Saturday, July 23, 2011

Happy Birthday, Aunt Janet!!

NEXT FRIDAY, July 29th, my Aunt Janet Fuger, now of Rochester Hills, Michigan, will turn 100 years old. This is one extraordinary lady, who has outlived her three brothers (including my father), by keeping herself active, interested and physically fit. In the above ancient photo, she's Janet North Page, the happy-looking little dark-haired girl who at the time was probably three or four years old. The young man with her is her older brother Joe. Here are a couple more scenes from the same album... These images were in a beat-up old family album that has spent most of its life stored away in musty attics and damp basements, and I find it amazing that the pictures survived as well as they have. I'm also very pleased that Aunt Janet's centenary celebration prompted me to resurrect these images and scan them for posterity.
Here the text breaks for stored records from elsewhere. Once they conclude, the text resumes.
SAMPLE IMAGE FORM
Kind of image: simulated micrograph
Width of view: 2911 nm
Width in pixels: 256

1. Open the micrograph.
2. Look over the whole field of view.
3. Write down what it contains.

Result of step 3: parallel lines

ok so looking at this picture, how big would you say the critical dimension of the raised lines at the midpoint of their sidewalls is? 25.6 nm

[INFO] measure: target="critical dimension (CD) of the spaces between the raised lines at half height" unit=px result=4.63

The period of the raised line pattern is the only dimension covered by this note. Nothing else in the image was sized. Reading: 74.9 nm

Just for fun and comparison, here's how Aunt Janet looked (and behaved) in August 1982, during a family vacation/reunion in Pointe aux Barques, Huron County, Michigan... It's been at least ten years since I last saw my Aunt. I'm grateful to my Michigan cousins, who are hosting an impromptu family reunion, to be capped off with an ice-cream social to be held next Saturday afternoon in Rochester Hills. And here's a toast to all families everywhere, and the bonds, however sporadic and tenuous, that bind them together!

Sunday, July 17, 2011

Rust Belt Abstracts

One sunny afternoon recently, my old wanderlust came over me, and I found myself trespassing on Norfolk Southern railroad property in Reading, PA. This is the site of the old Outer Station of the Reading Railroad, now nothing more than a memory and a property you can acquire while playing Monopoly. The omega-shaped horseshoe (or lyre) expansion loops in a long-dormant overhead steam transmission caught my eye, and I made a few images...
I'm no steam engineer, but my understanding is that these graceful loops are installed at intervals on a steam transmission line, to allow for metal expansion when steam is passing through. They also make an appealing abstract image -- to me, at least.
The folks in charge take a pretty dim view of civilians prowling around this place, because there's still a lot of heavy rolling stock moving around. While I was there, a freight train was being made up, as you see on the left above. The sounds of rail cars being coupled and uncoupled is a pretty impressive staccato drumroll. It's comforting to see that there's still some railroad activity around here. Maybe not what it was in the 1880s, but I'm not either.

Friday, July 8, 2011

Small-Town Still Life

Here's a little tableau that presented itself to my wandering eyes last weekend in Jim Thorpe, PA. Kind of a Travelocity ad for rednecks, I suppose.

Friday, July 1, 2011

Make New Friends But Keep the Old


My Faithful Friends, originally uploaded by Clempage.

Here's some of the photo equipment I've used since 1967, when I first started taking pictures with more or less serious intent. Two weeks ago, my lovely daughters dragged me kicking and screaming into the digital era by giving me a Canon EOS Rebel T1i Digital SLR. Having played around with this new toy for a while, I've given the Old Guard a dignified retirement. Like a military reserve unit, however, I'm keeping them in readiness for future operations.

A Day in Manayunk

A little sliver of the City of Philadelphia extends along the east shore of the Schuylkill. It's the site of the earliest transportation canal started in the United States. The name of the place is "Manayunk," from an American Indian word meaning "place to drink." Nowadays the drinking isn't from the river, but you can get a variety of drinks and interesting food items from the establishments that line Main Street.

On a recent Saturday, we visited the annual Manayunk Arts Festival, which for a weekend crams the community with visitors who, after they miraculously find a place to park, jam the main thoroughfare to see the work of hundreds of artists, artisans, craftspersons and other interesting characters displaying their work.

Among the more unexpected examples of craftsmanship were what some Chabaa Thai Restaurant chefs with surgical skills and time on their hands were doing with some...

... watermelons.

I'm sure Manayunk has reverted to its usual identity as a sleepy little riverside neighborhood, dozing away in the sunshine and the rain, dreaming of its past days as a center of transportation (canal and railroad) and industry. It's easy to miss as you drive along the Schuylkill Expressway just across the river.